For a progressive band, which they've remained even after suggestions on 2019's Pitfalls that they were aiming for a poppier sound, these escalations are becoming a little predictable, albeit not so far as to be a problem yet. Every song seems to start softly, with someone doing something quicky on at least one instrument, the vocals play along for a while and then a minute or two or three in, it bulks up quickly to something much heavier, shifting from rock to metal just like that and staying there until it's time to shift back again. It's all for contrast, of course, and it works.
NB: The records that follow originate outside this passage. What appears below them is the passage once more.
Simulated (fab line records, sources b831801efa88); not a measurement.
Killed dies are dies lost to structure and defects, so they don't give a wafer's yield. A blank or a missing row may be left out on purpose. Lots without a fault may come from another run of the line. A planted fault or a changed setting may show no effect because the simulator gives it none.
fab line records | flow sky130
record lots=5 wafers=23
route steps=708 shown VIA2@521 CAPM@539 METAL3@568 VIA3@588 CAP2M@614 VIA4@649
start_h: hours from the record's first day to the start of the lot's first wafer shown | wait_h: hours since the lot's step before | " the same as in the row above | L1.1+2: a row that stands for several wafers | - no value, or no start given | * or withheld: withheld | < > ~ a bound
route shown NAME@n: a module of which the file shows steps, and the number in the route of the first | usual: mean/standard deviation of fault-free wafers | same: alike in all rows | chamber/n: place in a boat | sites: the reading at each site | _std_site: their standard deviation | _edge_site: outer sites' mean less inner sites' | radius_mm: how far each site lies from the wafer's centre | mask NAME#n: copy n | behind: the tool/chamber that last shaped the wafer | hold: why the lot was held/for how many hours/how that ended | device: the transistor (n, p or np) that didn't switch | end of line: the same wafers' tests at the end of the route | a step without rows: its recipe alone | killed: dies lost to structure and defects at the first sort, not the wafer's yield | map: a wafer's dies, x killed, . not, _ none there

Fortunately, there are enough variations on that theme to keep this feeling fresh. At points on I Hear the Sirens, Solberg's vocals shift into a recognisable Glenn Danzig roar, though, of course, he then escalates in pitch beyond levels Danzig can even dream about. Like a Sunken Ship's escalation feels angry; Solberg's vocals remain clean, for a while, but in front of jagged modern metal, then there are glimpses of harsh vocals too. Self-Satisfied Lullaby is keyboards and vocals for a couple of minutes, before the drums show up, and it returns to that for a while. The bass doesn't arrive until the four minute mark and the guitars wait a minute longer, even though the song is over at six and a half.

What doesn't happen as much are changes that don't involve that bulking up. These songs tend to establish their early sound, bulk up into something heavy, then drop back to the early sound again. There's nothing wrong with that, of course, but only Faceless really stands out as doing something different. It starts out soft, like a smooth jazz song, bulks up a little slower with a subdued guitar telegraphing the escalation before it actually happens. It bulks up, then drops back down again to that jazzy mindset, albeit with a nuanced guitar solo, but somehow ends up morphing into what I can only describe as a triumphant chant.

All in all, I liked this album more than Pitfalls but not as much as 2021's Aphelion. What it does, it does well, and it's consistent enough to suggest that there aren't really high or low points, just a fifty minute slab of quality music, but it didn't surprise me much. Aphelion kept me much more on the hop and I appreciated that. So this is a good album that continues to grow after many listens, as a Leprous album should, but I don't think it reaches the heights of its predecessor.